August 19, 2002

Henny, We Hardly Knew Ye
My grandfather, Michael Rothstein, passed away last week at 85. In his honor I re-present this column, his favorite, written in March of 1998 to commemorate the passing of comedian Henny Youngman.

                                                  ***

My grandfather opened for Henny Youngman.

I’m serious. He even remembers the name of the place. The Silver Knights in the Bronx, in the late ’30s.

My grandfather, Michael Rothstein, was a stand-up comedian back then. Now he’s mostly a sit-down comedian, like his grandson the columnist. My grandfather eventually put aside comedy for men’s clothing; Youngman kept at it — and at it, and at it.

"When I started he was like one step above me," recalled my grandfather, talking to me from the winter home he shares with my grandmother, Betty, in Altamonte Springs, Fla. "I remember we played the same place, but he was more of a known comic than I was."

My grandfather actually never told me about the Rothstein-Youngman connection until this week, when I mentioned the comic’s recent passing. And I counted myself among the fans of the now-late comedian, known for decades (and decades) for carrying a fiddle and firing off one-liners that were older than he was, even when he was pushing 90.

Maybe it was my grandfather’s history in the business that has made me a fan of comics sometimes unknown to the under-40 set — Jack Benny, Jackie Mason and the like — but Henny Youngman always seemed to me to be in a class by himself. That’s because he was awful.

"He was considered by other comics to be a terrible stand-up comedian," my grandfather recalled. "I looked at him critically — this is a comedian? But he just kept at you.

"His delivery is terrible, but he wears you down until he has you rolling on the floor."

Youngman almost dared you not to laugh. I remember seeing his act on TV as a kid, and his machine-gun delivery somehow appealed to me, even when I didn’t get the jokes. Now I get them, and you know what? I find them pretty funny. I’m not sure what that says about me.

Maybe you’ve heard some of these:

A guy came up to me and said he hasn’t eaten in three days. I said, "Force yourself!"

When I was born, I was so ugly that the doctor slapped my mother.

I’ve got a great doctor. He gave a guy six months to live. The guy couldn’t pay his bill so my doctor gave him another six months.

My wife buys anything that’s marked down. She just bought two dresses and an escalator.

I said to my wife, "Where do you want to go for our anniversary?" She said, "I want to go somewhere I’ve never been before." I said, "Try the kitchen."

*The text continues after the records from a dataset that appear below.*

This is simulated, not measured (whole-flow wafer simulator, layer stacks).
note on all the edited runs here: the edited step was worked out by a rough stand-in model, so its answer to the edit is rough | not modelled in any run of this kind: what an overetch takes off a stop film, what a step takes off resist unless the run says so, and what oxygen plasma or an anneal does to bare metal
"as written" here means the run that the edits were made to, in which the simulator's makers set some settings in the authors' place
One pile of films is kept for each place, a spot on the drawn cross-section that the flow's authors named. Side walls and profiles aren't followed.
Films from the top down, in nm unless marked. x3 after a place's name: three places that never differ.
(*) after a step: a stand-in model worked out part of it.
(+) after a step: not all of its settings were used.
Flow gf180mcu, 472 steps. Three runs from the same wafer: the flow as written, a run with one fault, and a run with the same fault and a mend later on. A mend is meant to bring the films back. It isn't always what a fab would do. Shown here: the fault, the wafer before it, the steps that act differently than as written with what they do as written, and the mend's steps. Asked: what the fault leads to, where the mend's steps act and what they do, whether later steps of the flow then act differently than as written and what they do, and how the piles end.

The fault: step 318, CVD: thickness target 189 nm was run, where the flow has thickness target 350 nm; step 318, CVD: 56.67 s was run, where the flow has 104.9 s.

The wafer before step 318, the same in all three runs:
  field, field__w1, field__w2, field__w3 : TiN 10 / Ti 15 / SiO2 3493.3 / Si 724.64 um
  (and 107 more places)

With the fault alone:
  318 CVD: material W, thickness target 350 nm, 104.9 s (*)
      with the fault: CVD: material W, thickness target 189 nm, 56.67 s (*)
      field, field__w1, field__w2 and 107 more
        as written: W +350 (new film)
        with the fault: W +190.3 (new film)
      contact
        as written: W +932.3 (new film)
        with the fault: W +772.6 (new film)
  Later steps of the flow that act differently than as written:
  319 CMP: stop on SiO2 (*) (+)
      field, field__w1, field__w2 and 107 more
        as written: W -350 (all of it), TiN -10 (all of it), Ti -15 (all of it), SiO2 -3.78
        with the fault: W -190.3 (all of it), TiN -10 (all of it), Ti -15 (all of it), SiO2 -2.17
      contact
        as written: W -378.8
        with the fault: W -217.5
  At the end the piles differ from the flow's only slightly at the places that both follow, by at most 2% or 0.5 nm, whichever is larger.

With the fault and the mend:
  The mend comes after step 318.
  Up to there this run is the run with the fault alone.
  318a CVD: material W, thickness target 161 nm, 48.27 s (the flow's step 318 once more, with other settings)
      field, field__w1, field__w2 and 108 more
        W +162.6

The fact that Youngman stayed in at least a corner of the public eye all these years is testament to the fact that the man had something going for him, my grandfather argues — although he can’t quite figure out what it is.

"I can’t imagine it," he said. "Bob Hope made movies, Milton Berle had an established television show — Henny Youngman didn’t do any of that. I don’t know where he got any exposure — not television, not movies, anything."

So basically, his claim to fame was that he never gave up at being a bad comedian. You have to respect the persistence. And what of his reputed knack for lifting material?

"I don’t know if he stole his jokes," my grandfather said. "A lot of the things he did he may have written."

Including this one, attributed to Youngman: "My jokes are original, but the people who originated them died years ago."

Now Youngman himself has passed on, his death warranting just a brief mention in newspapers and magazines, as is the case for many performers of his era. But I have a feeling that great fanfare was never what Youngman was seeking.

"Some people get embarrassed because my jokes are corn," he wrote in the introduction to a collection of one-liners he published a few years ago. "They’re plain, but for over 60 years they’ve made people laugh. And if I can still make someone laugh, then I still must be alive."

Well, then, as far as my grandfather and I are concerned, Henny Youngman is still alive. Because we’re still laughing.